Tequila Make the Mexican way

If the goal is making tequila, a sightseeing trip to Mexico may very well be the best place to gather information. After all, Mexico is famous for its tequila. In one form another tequila has been associated with South American countries for hundreds of years. Native Americans made a fermented beverage called pulque.  When the Spanish arrived they stepped it up a notch and applied distillation to make the upgrade to Tequila.

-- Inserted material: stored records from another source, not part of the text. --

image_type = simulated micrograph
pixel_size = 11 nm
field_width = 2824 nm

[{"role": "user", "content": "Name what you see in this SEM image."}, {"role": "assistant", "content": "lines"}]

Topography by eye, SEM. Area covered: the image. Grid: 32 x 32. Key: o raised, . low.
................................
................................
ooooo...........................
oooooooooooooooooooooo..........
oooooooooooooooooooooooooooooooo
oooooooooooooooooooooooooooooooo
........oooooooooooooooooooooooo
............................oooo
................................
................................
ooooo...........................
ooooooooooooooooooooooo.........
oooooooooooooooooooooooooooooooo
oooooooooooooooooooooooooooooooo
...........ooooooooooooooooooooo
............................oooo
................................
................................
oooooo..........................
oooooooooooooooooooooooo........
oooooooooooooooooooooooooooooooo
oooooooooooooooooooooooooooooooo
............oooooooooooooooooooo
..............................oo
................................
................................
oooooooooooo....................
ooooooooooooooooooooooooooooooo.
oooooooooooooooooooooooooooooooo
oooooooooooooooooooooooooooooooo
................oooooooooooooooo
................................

According to Mexican regulations true Tequila can be made by only one species of the agave plant. All Tequilas are technically Mezcals, but not all Mezcals are not Tequila. Tequila is made from the Blue Weber species of the agave plant.  The agave plant looks like a large spiked aloe vera plant and it is closely related to the lily. Top quality tequila is made from 100% agave, the law allows it to keep the name with 51 percent agave.

It takes from 8 to 12 years for the agave plant to mature so that is can be used in the production of tequila. Harvesting the plant kills it. This is not a renewable option, like harvesting grapes for wine. The core of the plant called the pina is removed. In appearance this pina looks like a sort of over-sized pineapple. They can weigh from 60 to many hundreds of pounds.

The next step is to split open the pena are either baked in traditional stone ovens called hornos or commercially steamed to convert the starches to fermented sugars. The juice is fermented and produces what is called agave wort or mash. Yeast is added to create the perfect blend. The wort is then distilled 2 or 3 times to about 50 to 60 percent alcohol. Pot stills are the most common.

Some raw Tequila is aged in steel tanks or oak barrels to reach the quality the maker is looking for. If left in oak barrels too long the oak flavors will mask the flavor of the agave. It is takes a master to get it right.

It seems like something should be said about “the worm”. The agave worm, is actually a butterfly larvae.  Jacobo Lozano Paez  created the idea of putting one of these in each bottle of mescal. There were plenty in the mash so it was easy enough to do. It is and was simply a marketing gimmick that worked really well. It is proof positive that Gringos will believe anything.

There are three basic varieties of 100% agave tequila. They are Blanco, Reposado, and Anejo. It’s all up to you what you want to try.